Virtuals Co-Founder: AI Agents Are Becoming Independent Economic Players

Jansen Teng, a key figure at Virtuals, is making a bold claim about the future of artificial intelligence: AI agents are no longer just digital assistants designed for conversation — they are rapidly transforming into self-directed economic participants capable of earning, spending, and coordinating financial activity on their own.
Virtuals originally built its reputation by developing autonomous agents for the gaming sector. However, the company has since dramatically broadened its scope. Today, its portfolio spans crypto influencers, autonomous trading systems, and a wide range of self-operating software solutions. Teng describes this expanded direction as the foundation of what Virtuals calls an "agent society."
The company's current strategic roadmap is organized around five core pillars: the creation of digital agents, the development of physical agents and robotics, enabling seamless agent-to-agent coordination, supporting new capital formation models, and constructing governance frameworks that allow agents to operate responsibly at scale. Teng's long-term ambition is to see a "parallel society" emerge — one where AI agents participate in a permissionless economy and collaborate with each other without the need for constant human supervision.

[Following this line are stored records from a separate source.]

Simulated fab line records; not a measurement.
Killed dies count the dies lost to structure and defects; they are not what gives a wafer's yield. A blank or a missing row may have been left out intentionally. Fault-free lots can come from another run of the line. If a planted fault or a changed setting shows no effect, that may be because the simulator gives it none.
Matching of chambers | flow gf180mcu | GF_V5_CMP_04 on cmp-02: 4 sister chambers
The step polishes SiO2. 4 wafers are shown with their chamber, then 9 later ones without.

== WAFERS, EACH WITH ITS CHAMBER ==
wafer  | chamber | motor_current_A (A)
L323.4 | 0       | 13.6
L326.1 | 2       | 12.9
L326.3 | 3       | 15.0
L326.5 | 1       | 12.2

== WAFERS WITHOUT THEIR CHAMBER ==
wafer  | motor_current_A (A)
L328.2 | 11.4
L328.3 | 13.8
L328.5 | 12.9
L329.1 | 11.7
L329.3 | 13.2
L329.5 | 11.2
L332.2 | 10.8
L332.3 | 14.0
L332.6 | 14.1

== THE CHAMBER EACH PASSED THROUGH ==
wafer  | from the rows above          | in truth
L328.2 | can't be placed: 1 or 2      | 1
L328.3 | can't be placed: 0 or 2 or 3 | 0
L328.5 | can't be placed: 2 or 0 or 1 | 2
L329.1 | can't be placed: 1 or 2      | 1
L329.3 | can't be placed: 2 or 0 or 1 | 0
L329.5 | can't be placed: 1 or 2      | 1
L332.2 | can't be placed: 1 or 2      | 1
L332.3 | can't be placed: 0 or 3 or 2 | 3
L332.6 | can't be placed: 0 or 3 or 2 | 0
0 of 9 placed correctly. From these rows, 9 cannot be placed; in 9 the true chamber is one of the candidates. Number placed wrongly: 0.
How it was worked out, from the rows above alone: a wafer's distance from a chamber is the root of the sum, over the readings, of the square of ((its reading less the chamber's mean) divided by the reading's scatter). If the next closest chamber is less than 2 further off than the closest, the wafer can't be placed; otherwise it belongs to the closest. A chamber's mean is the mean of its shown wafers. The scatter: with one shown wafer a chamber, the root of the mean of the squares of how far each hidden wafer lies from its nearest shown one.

Central to Virtuals' philosophy is the idea that giving AI agents access to financial resources fundamentally changes what they can do. According to Teng, wallet control enables agents to trade with one another, hire specialized sub-agents to complete tasks, and potentially even engage human workers. The company refers to these systems formally as "autonomous economic actors" — entities capable of pursuing defined goals with increasing independence from their human creators.
However, Teng does not shy away from acknowledging the risks this model introduces. He identified three critical failure points that Virtuals is actively working to address: misinterpretation of user intent, failures in service delivery, and the potential for outright fraud. To combat these vulnerabilities, the company is developing intent verification systems, escrow-based transaction protocols, and reputation frameworks. Teng envisions that staking mechanisms tied to an agent's reputation could eventually determine how much financial autonomy and capital any given agent is permitted to manage.
On a broader competitive level, Virtuals positions itself as a decentralized counterpart to the agent ecosystems being explored by traditional financial institutions. Teng drew a direct parallel between Virtuals' mission and the way Bitcoin and Ethereum once created entirely new financial and computing paradigms outside existing structures. He noted that agents operating fully on-chain could function without identity verification — at least until they interface with conventional banking infrastructure or fiat payment systems, at which point standard KYC requirements would likely apply.
Looking ahead, Teng sees an inevitable convergence between digital agent economies and the physical world of robotics. Virtuals is already collaborating with robotics startups, academic institutions, and organizations within Balaji Srinivasan's Network School ecosystem to explore real-world humanoid applications. Importantly, the company is not focused on manufacturing robot hardware — instead, it is concentrating on software development, commercialization strategies, and data collection.
Teng's ultimate vision is a new model of business operations: digital agents managing marketing campaigns and back-end operations, while physical robots handle customer-facing roles — all with minimal human involvement. Whether this vision becomes reality remains to be seen, but Virtuals is clearly betting that the age of autonomous economic agents has already begun.